The Chief Executive of Angus Council is to write to the First Minister pressing for an early start on improving the Laurencekirk Junction on the A90.
Campaigners have been fighting for more than 10 years to get a flyover where the A90 dual carriageway meets the A937 Marykirk to Montrose road, claiming it is a notorious accident black spot.
On Monday afternoon a trailer carrying two cows overturned on the A90 near Laurencekirk.
Jill Fotheringham, from Montrose, who has been spearheading the campaign for the last 11 years, asked to address councillors at a meeting in the Town and County Buildings in Forfar. She stated the community’s case for a grade-separated junction.
Following a study, a grade-separated junction was identified earlier in the year as the preferred option for improving the A90 at Laurencekirk.

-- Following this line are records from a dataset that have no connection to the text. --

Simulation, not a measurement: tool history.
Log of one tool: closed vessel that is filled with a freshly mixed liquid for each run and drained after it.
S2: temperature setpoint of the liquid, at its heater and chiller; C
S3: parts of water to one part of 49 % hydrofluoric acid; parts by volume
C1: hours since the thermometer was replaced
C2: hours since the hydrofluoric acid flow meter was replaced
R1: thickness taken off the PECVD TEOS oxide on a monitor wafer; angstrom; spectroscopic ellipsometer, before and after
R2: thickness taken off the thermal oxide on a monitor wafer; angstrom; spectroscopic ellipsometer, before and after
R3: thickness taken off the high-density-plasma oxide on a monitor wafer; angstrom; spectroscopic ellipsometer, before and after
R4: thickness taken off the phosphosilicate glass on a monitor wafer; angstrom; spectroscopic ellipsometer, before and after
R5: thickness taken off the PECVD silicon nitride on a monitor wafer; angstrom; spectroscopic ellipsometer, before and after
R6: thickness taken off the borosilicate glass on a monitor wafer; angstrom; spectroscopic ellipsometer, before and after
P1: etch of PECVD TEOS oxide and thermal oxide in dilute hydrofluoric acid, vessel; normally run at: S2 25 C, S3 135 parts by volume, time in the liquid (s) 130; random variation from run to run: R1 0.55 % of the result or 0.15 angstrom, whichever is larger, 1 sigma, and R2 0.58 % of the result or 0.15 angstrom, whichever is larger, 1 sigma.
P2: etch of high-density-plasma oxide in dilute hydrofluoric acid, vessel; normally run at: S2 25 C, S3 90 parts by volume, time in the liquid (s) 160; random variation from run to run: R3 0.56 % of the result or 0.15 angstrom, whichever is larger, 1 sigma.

However, there have been no signs of where funding would come from or when work would start on the notorious junction.
Campaigners have raised £5000 to go towards the cost of the grade-separated junction.
Montrose councillor David May submitted a motion calling on the chief executive of Angus Council to press First Minister Nicola Sturgeon and Holyrood for firm details.
This was backed by all 23 councillors in attendance, including the provost.
Ms Fotheringham told the Review: “I’m really happy we’ve got the backing of the Angus councillors. I hope that the First Minister listens to what the council is saying.
“The government needs to realise that Scotland doesn’t stop at the Central Belt.
“I just want something to be done so there are no more accidents and no one else dies. A flyover is long overdue.”
Mr May said: “Over the years we have had fatalities and many accidents at the junction and even recently on a trip to Aberdeen there were 14 vehicles in front of me as I was waiting to cross from the Marykirk road.
“It was obvious to me that this was causing huge frustration and I saw two vehicles going across the junction and waiting in the middle and this is not unusual.”
Two Montrose Councillors, Mr May and Councillor Bill Duff, agree that if the junction is not sorted it could put companies off from building and investing in Montrose.
Mr Duff said: “This is an issue that is now becoming a serious matter for Montrose and North Angus. While the road safety issues and commuting delays at Laurencekirk have been known for some time, the impact of the road links from Montrose to the A90 northwards are now starting to be felt on developments within Montrose and District, both commercial and housing.
“Transport Scotland is effectively blocking the development at North Montrose to build a business park on the site of the old airfield site, potentially offering a large number of jobs.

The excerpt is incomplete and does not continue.